FAST unique combinations (from list with duplicates) WITHOUT LOOKUPS
Asked Answered
A

2

9

In spite of the fact that there are online plenty of algorithms and functions for generating unique combinations of any size from a list of unique items, there is none available in case of a list of non-unique items (i.e. list containing repetitions of same value.)

The question is how to generate ON-THE-FLY in a generator function all the unique combinations from a non-unique list without the computational expensive need of filtering out duplicates?

I consider combination comboA to be unique if there is no other combination comboB for which sorted lists for both combinations are the same. Let's give an example of code checking for such uniqueness:

comboA = [1,2,2]
comboB = [2,1,2]
print("B is a duplicate of A" if sorted(comboA)==sorted(comboB) else "A is unique compared to B")

In the above given example B is a duplicate of A and the print() prints B is a duplicate of A.

The problem of getting a generator function capable of providing unique combinations on-the-fly in case of a non-unique list is solved here: Getting unique combinations from a non-unique list of items, FASTER?, but the provided generator function needs lookups and requires memory what causes problems in case of a huge amount of combinations.

The in the current version of the answer provided function does the job without any lookups and appears to be the right answer here, BUT ...

The goal behind getting rid of lookups is to speed up the generation of unique combinations in case of a list with duplicates.

I have initially (writing the first version of this question) wrongly assumed that code which doesn't require creation of a set used for lookups needed to assure uniqueness is expected to give an advantage over code needing lookups. It is not the case. At least not always. The code in up to now provided answer does not using lookups, but is taking much more time to generate all the combinations in case of no redundant list or if only a few redundant items are in the list.

Here some timings to illustrate the current situation:

-----------------
 k: 6 len(ls): 48
Combos   Used Code                               Time
---------------------------------------------------------
12271512 len(list(combinations(ls,k)))       :  2.036 seconds
12271512 len(list(subbags(ls,k)))            : 50.540 seconds
12271512 len(list(uniqueCombinations(ls,k))) :  8.174 seconds
12271512 len(set(combinations(sorted(ls),k))):  7.233 seconds
---------------------------------------------------------
12271512 len(list(combinations(ls,k)))       :  2.030 seconds
       1 len(list(subbags(ls,k)))            :  0.001 seconds
       1 len(list(uniqueCombinations(ls,k))) :  3.619 seconds
       1 len(set(combinations(sorted(ls),k))):  2.592 seconds

Above timings illustrate the two extremes: no duplicates and only duplicates. All other timings are between this two.

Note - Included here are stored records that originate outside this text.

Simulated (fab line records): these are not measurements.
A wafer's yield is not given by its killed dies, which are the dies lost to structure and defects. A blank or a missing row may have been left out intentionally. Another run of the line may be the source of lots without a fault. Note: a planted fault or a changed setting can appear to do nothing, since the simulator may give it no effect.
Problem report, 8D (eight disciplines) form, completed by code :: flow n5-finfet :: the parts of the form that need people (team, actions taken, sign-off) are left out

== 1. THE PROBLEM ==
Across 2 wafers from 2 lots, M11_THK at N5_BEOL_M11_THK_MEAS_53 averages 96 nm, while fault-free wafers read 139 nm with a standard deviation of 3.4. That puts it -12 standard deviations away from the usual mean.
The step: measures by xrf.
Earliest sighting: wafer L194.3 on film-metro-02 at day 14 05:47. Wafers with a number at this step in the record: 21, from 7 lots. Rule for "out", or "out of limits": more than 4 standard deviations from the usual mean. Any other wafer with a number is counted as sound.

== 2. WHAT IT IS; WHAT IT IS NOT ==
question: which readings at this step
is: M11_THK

My interpretation of the results above is that a pure Python function (not using any C-compiled modules) can be extremely faster, but it can be also much slower depending on how many duplicates are in a list. So there is probably no way around writing C/C++ code for a Python .so extension module providing the required functionality.

Arnaldo answered 7/4, 2017 at 16:47 Comment(4)
How do you determine which of (1,2,2) and (2,1,2) are "correct"?Tetrabranchiate
Your first comment was what I was looking for.Tetrabranchiate
@Claudio I also found this thread which contains code for a much simpler iterative algorithm (requires sorting input) and also a recursive algorithm. They seem quite a bit more efficient than the current answers, but I haven't really tested them.Ingenuous
@lazydog See here cython.org and here #43729552 and feel free to provide another answer if you like with the ready to use module faster then the best of current answers. The recursion algo from your answer gives already a very good C-compiled Python module which is only a tiny bit slower than the Cython-optimized code of an iterator class version using the algo with loops instead of recursion. Sorry - haven't yet found the time to update the question to the state-of-the-art on this subject.Arnaldo
I
4

Instead of post-processing/filtering your output, you can pre-process your input list. This way, you can avoid generating duplicates in the first place. Pre-processing involves either sorting (or using a collections.Counter on) the input. One possible recursive realization is:

def subbags(bag, k):
    a = sorted(bag)
    n = len(a)
    sub = []

    def index_of_next_unique_item(i):
        j = i + 1

        while j < n and a[j] == a[i]:
            j += 1

        return j

    def combinate(i):
        if len(sub) == k:
            yield tuple(sub)
        elif n - i >= k - len(sub):
            sub.append(a[i])
            yield from combinate(i + 1)
            sub.pop()
            yield from combinate(index_of_next_unique_item(i))

    yield from combinate(0)

bag = [1, 2, 3, 1, 2, 1]
k = 3
i = -1

print(sorted(bag), k)
print('---')

for i, subbag in enumerate(subbags(bag, k)):
    print(subbag)

print('---')
print(i + 1)

Output:

[1, 1, 1, 2, 2, 3] 3
---
(1, 1, 1)
(1, 1, 2)
(1, 1, 3)
(1, 2, 2)
(1, 2, 3)
(2, 2, 3)
---
6

Requires some stack space for the recursion, but this + sorting the input should use substantially less time + memory than generating and discarding repeats.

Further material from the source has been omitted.